A Hadamard matrix $H$ of order $4m$ is a $4m$ by $4m$ matrix with entries $1$ and $-1$. It satisfies $HH^T = (4m) I$ where I is the identity matirx. A normalized Hadamard matrix is a Hadamard matrix whose first row and first column elements are all $1$s.
Let $X$ be a set of size $v$. A $(v,k,\lambda)$ design is a collection $\mathcal{D}$ of distinct subsets of $X$ (called $blocks$) s.t.
- each set in $\mathcal{D}$ contains exactly $k$ elements from $X$;
- every pair of distinct elements in $X$ is contained in exactly $\lambda$ blocks.
We can obtain a $(4m-1)\times (4m-1)$ 0-1 matrix by deleting the first column and first row in a normalized Hadamard matrix and changing $-1$s to $0$s. This is actually an incidence matrix to a $(4m-1, 2m-1, m-1)$ design.
But how can I obtain a $(2m-1, m-1, m-2)$ design or a $(2m, m, m-1)$ design? Seems impossible.
You start with your matrix $\overline{H}$, obtained from a normalized $4m$-by-$4m$ Hadamard matrix by eliminating the first row and column and replacing $-1$s by $0$s.

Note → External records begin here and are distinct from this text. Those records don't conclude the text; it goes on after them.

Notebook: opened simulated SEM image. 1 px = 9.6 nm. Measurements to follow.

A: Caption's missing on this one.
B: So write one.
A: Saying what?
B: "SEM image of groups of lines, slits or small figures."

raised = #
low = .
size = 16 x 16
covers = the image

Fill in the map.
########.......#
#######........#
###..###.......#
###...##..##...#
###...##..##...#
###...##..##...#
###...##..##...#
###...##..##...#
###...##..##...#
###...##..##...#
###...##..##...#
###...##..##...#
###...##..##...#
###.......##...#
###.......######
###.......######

Now the matrix $\overline{H}_0$ obtained from $\overline{H}$ by deleting all rows in which the value of the first column is $0$ turns out to be an incidence matrix for a $2$-$(2m,\,m,\,m-1)$ design.
Similarly, the matrix $\overline{H}_1$ obtained from $\overline{H}$ by deleting all rows in which the value of the first column is $1$ is the incidence matrix for a $2$-$(2m-1,\,m-1,\,m-2)$ design.